The obvious first step is to mark all types throwable across shared
object boundaries always as default visibility. I suggest a
parameterised macro eg; EXCEPTIONAPI(spec) which becomes (in
the example above) DLLEXPORT on Win32 but always __attribute__
((visibility("default"))) on GCC. You must do this
because even if say the exception type's implementation code lives in
DLL A, if DLL B throws an instance of that type the catch handler in
DLL C will look for the typeinfo in DLL B.

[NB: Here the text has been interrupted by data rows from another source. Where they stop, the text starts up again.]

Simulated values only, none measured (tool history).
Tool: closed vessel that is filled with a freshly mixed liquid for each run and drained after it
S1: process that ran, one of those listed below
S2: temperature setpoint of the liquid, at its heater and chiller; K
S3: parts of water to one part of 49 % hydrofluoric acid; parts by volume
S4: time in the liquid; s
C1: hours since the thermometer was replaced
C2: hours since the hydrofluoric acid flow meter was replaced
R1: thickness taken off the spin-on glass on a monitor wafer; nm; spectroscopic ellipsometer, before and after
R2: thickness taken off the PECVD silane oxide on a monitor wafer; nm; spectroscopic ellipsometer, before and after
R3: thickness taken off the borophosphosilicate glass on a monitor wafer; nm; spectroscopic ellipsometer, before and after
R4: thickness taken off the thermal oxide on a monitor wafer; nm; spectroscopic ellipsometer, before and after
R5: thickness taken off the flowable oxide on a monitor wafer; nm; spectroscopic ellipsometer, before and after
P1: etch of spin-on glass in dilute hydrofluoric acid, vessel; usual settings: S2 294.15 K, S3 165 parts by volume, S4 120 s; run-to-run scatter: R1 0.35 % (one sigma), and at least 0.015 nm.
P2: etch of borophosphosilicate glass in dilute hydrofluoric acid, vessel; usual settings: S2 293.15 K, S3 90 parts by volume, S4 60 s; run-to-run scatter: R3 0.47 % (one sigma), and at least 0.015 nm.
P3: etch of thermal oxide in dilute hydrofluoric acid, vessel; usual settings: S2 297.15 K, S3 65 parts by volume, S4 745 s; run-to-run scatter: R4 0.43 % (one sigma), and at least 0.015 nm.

However, this isn't the full story - it gets harder. The GNU linker
treats typeinfo symbols a bit specially - it keeps a table of them
which it marks off against each object file it processes when forming
the output binary. Symbol visibility is "default" by default
but if it encounters just one definition with it hidden - just one
- that typeinfo symbol becomes permanently hidden (remember the C++
standard's ODR - one definition rule). Remember that typeinfo symbols
are defined on demand within each object file compiled at the point of
first use and are defined weakly so the definitions get merged at link
time into one copy.
The upshot of this is that if you forget your preprocessor defines in
just one object file, or if at any time a throwable type is not
declared explicitly public, the -fvisibility=hidden will
cause it to be marked hidden in that object file which causes the
typeinfo to vanish in the outputted binary (which then causes any
throws of that type to cause terminate() to be called in the
catching binary). This behaviour only applies to the typeinfo - the
vtable and everything else appears fine, so your binaries will link
perfectly and appear to work correctly, even though they don't.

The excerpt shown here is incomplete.